Understanding Neural Networks Through Deep Visualization

primus202 · on July 8, 2015

Ok now I want to "hear" one of these trippy neural network things using a speech/language recognition neural network! Or perhaps if there's a music based one? I'd love to hear a computer's auditory hallucinations!!!

Houshalter · on July 9, 2015

This isn't quite what you are looking for, but here is one trained on midi files extending let it go: https://ericye16.com/music-rnn/

Here is one trained to predict the next byte in an wav file: https://www.youtube.com/watch?v=eusCZThnQ-U

userbinator · on July 9, 2015

That YouTube one is a good approximation to what I hear if I leave the radio turned on in the background and playing music, but am not paying attention to it and focusing on other stuff.

mandor · on July 8, 2015

A nice video tour of this "deep vizualisation toolbox": https://www.youtube.com/watch?v=AgkfIQ4IGaM&feature=youtu.be

Sven7 · on July 9, 2015

Very cool! This reminds me of galaxyzoo.org

So I guess future corps, will consist of cube farms of employees staring at such screens, training/optimizing proprietary nets.
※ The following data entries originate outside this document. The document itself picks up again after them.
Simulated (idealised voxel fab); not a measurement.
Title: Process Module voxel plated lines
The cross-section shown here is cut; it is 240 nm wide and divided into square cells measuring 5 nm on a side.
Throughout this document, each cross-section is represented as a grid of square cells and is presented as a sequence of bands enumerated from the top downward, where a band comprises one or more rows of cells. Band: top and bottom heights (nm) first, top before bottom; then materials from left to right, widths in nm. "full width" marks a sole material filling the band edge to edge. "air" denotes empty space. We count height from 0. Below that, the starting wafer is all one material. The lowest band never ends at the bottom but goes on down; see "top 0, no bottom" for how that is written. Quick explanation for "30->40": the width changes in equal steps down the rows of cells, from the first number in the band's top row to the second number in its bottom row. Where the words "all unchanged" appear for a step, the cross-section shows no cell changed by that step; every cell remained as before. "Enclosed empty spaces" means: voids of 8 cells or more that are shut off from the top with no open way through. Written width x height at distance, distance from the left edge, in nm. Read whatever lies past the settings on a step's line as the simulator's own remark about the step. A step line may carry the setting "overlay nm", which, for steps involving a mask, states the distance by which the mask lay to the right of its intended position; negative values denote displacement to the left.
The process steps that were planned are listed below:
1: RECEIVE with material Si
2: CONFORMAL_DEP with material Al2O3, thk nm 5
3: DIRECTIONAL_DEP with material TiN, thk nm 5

shahar2k · on July 8, 2015

So if it were possible to read a single neuron in the brain, and optimize input through its' signal would it be similarly possible to extract what triggers that neuron from such a setup?

cafebeen · on July 8, 2015

Yes, there's a technique called single-unit recording:

https://en.wikipedia.org/wiki/Single-unit_recording

I think it's pretty rare to see an very selective response though, unless you're looking close to sensory neurons.

nickledave · on July 9, 2015

There's definitely selective responses in single unit recordings, even upstream of sensory neurons in "higher" areas; look for articles on the "Jennifer Aniston cell" and on so-called mirror neurons. The question is, how come you can fool a DNN into classifying noise as something with high probability (as they explain in the article), but you can't fool the brain?

fr0styMatt2 · on July 9, 2015

I think it's actually quite common that you can; see for example Pareidolia: https://en.wikipedia.org/wiki/Pareidolia)

This page links to some YouTube examples: http://theness.com/roguesgallery/index.php/skepticism/audio-...

gwern · on July 9, 2015

> but you can't fool the brain?

How do you know you can't? No brain of any kind has been scanned and emulated to the point where you could try such a gradient-ascent method.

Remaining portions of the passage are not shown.